How a gRPC call maps onto HTTP/2
Concretely, an RPC is an HTTP/2 POST to a path shaped like
/package.Service/Method
(e.g. /user.v1.UserService/GetUser). gRPC metadata travels as HTTP/2
headers; the
serialized protobuf travels in DATA frames as the body; and the final status (the
gRPC status
code — §14) arrives in HTTP/2 trailers after the body. Streaming simply
means more
than one message flows in one or both directions on that stream before it closes.

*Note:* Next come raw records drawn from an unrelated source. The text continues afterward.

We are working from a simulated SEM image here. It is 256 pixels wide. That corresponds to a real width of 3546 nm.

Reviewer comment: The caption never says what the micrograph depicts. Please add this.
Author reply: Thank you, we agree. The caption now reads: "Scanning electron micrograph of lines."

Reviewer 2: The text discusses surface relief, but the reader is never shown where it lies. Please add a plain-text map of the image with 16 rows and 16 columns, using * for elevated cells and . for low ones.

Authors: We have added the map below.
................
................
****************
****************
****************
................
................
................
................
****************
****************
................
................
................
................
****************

| gRPC concept | HTTP/2 mechanism |
|---|---|
| One RPC call | One HTTP/2 stream (request + response) |
| Method being called | :path header = /pkg.Service/Method |
| Metadata (auth tokens, trace IDs) | HTTP/2 request & response headers |
| The request/response message(s) | length-prefixed protobuf in DATA frames |
| Final status + message | grpc-status / grpc-message trailers |
| Streaming | multiple DATA frames before the stream half-closes |
Because gRPC needs HTTP/2 end to end, any proxy/load balancer in the path must speak HTTP/2 and do L7 (request-aware) balancing — a naive L4 TCP balancer will pin every call to one backend, since they all share one connection (§17). And because browsers can't expose raw HTTP/2 framing to JS, browsers can't speak native gRPC at all (§19). The transport choice shapes the whole deployment story.
Unary RPC
The simplest and most common shape: one request, one response — exactly like a
normal
function call. The client sends a single message, the server does its work and returns a single
message. ~90%
of real-world RPCs are unary. We'll build the GetUser method from the
user.proto in
§04, in full, both languages.
// ===== SERVER =====
package main
import (
"context"
"log"
"net"
"google.golang.org/grpc"
"google.golang.org/grpc/codes"
"google.golang.org/grpc/status"
userv1 "example.com/gen/userv1" // generated from user.proto
)
// Embed the generated UnimplementedUserServiceServer for forward-compat.
type server struct {
userv1.UnimplementedUserServiceServer
}
// The method signature is generated FROM the proto: ctx, *Request -> *Response, error
func (s *server) GetUser(ctx context.Context, req *userv1.GetUserRequest) (*userv1.GetUserResponse, error) {
if req.GetId() == "" {
return nil, status.Error(codes.InvalidArgument, "id is required") // typed error, §14
}
// ...real work: query the DB by req.GetId()...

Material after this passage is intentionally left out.